Creamy Fresh Asparagus Soup
Tangy lemon and sweet tarragon give this creamy asparagus soup a springtime flavor you’ll savor and share. —Stacy Mullens, Gresham, Oregon
Total TimePrep: 20 min. Cook: 20 min.
- 2 tablespoons butter
- 2 pounds fresh asparagus, trimmed, peeled and coarsely chopped
- 1 large sweet onion, coarsely chopped (about 2 cups)

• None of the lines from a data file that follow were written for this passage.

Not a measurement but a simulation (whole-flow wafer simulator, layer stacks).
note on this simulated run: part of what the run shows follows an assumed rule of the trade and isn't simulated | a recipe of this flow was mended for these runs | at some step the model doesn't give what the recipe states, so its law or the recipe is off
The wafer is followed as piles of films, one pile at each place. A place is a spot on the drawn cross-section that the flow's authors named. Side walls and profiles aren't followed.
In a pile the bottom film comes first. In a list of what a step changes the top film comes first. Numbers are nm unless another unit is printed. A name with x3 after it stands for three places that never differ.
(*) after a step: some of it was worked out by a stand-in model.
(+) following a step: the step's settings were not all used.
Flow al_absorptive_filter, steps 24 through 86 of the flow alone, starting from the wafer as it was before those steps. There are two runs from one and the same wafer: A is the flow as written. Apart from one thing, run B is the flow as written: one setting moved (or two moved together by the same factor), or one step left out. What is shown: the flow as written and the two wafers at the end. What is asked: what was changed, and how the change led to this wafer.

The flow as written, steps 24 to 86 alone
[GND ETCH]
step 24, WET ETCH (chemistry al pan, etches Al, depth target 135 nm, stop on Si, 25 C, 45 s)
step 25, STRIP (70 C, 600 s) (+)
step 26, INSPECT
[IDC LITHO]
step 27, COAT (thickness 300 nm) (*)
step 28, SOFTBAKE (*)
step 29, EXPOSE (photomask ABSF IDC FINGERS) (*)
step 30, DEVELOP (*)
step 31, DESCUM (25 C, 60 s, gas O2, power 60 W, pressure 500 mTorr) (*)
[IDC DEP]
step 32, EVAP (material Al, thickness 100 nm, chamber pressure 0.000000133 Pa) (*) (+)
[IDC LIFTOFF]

- 1 carton (32 ounces) reduced-sodium chicken broth
- 1 tablespoon lemon juice
- 1 teaspoon minced fresh tarragon
- 3/4 teaspoon salt
- 1/8 teaspoon freshly ground pepper
- 1/4 cup plain Greek yogurt
- 1/2 teaspoon grated lemon peel
- In a Dutch oven, heat butter over medium-high heat. Add asparagus and onion; cook and stir 10-12 minutes or until asparagus is crisp-tender.
- Add broth; bring to a boil. Reduce heat; simmer, covered, 6-8 minutes or until asparagus is tender. Remove soup from heat; cool slightly. Stir in lemon juice, tarragon, salt and pepper.
- Process in batches in a blender until smooth. Serve with yogurt and lemon peel.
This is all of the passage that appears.